I have a dataset as below.
id1 k1, k2, k3, k4
id2 k1, k2
id3 k2, k3
id4 k4
I wish to count the number of rows in which each of my "k" is present along with the id's it is present for.
output :
k1 2 id1, id2
k2 3 id1, id2, id3
k3 2 id1, id3
k4 2 id1, id4
I have used explode and then group by on keys and I get the following output.

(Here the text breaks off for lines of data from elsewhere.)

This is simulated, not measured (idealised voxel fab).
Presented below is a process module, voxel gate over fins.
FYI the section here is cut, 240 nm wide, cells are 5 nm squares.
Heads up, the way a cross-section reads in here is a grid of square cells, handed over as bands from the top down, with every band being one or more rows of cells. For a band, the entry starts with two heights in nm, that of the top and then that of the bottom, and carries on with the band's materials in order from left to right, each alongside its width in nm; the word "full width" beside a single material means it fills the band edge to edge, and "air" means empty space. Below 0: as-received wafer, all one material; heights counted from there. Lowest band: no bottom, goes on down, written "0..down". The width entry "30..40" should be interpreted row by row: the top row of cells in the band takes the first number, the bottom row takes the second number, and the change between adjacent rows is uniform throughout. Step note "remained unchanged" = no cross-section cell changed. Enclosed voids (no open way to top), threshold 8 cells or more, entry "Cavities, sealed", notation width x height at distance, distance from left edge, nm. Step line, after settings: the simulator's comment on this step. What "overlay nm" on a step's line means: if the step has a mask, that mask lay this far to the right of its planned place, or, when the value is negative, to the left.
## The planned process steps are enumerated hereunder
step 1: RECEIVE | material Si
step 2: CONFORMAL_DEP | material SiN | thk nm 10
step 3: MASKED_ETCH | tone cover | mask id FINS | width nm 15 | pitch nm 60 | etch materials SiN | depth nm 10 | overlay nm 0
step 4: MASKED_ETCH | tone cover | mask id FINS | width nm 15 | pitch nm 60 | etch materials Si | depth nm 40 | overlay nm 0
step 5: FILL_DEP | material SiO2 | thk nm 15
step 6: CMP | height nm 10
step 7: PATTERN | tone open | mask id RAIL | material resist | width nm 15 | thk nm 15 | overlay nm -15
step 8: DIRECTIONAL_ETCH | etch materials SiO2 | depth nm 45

val newlines = sparkSession.read.textFile(s3Path)
.map(ke => {
val split = ke.split("\t")
(split(0), split(1).toString.split(", "))
})
val myDF = newlines.withColumn("Key", explode($"_3")).groupBy(("Key"))
.agg(count("Key"))
k1 2
k2 3
k3 2
k4 2
Is there a way I can add id's as well ?
You can use spark inbuilt
functions split,explode,agg
!
Example:
scala> import org.apache.spark.sql.functions._
scala> val df=Seq(("id1","k1,k2,k3,k4"),
("id2","k1,k2"),
("id3","k2,k3"),
("id4","k4"))
.toDF("a","b")
scala> df.selectExpr("a","explode(split(b,',')) as ex")
.groupBy('ex)
.agg(concat_ws(",",collect_list('a)).alias("b"),
count("*").alias("cnt"))
.orderBy('ex)
.show()
Result:
+---+-----------+---+
| ex| b|cnt|
+---+-----------+---+
| k1| id1,id2| 2|
| k2|id1,id2,id3| 3|
| k3| id1,id3| 2|
| k4| id1,id4| 2|
+---+-----------+---+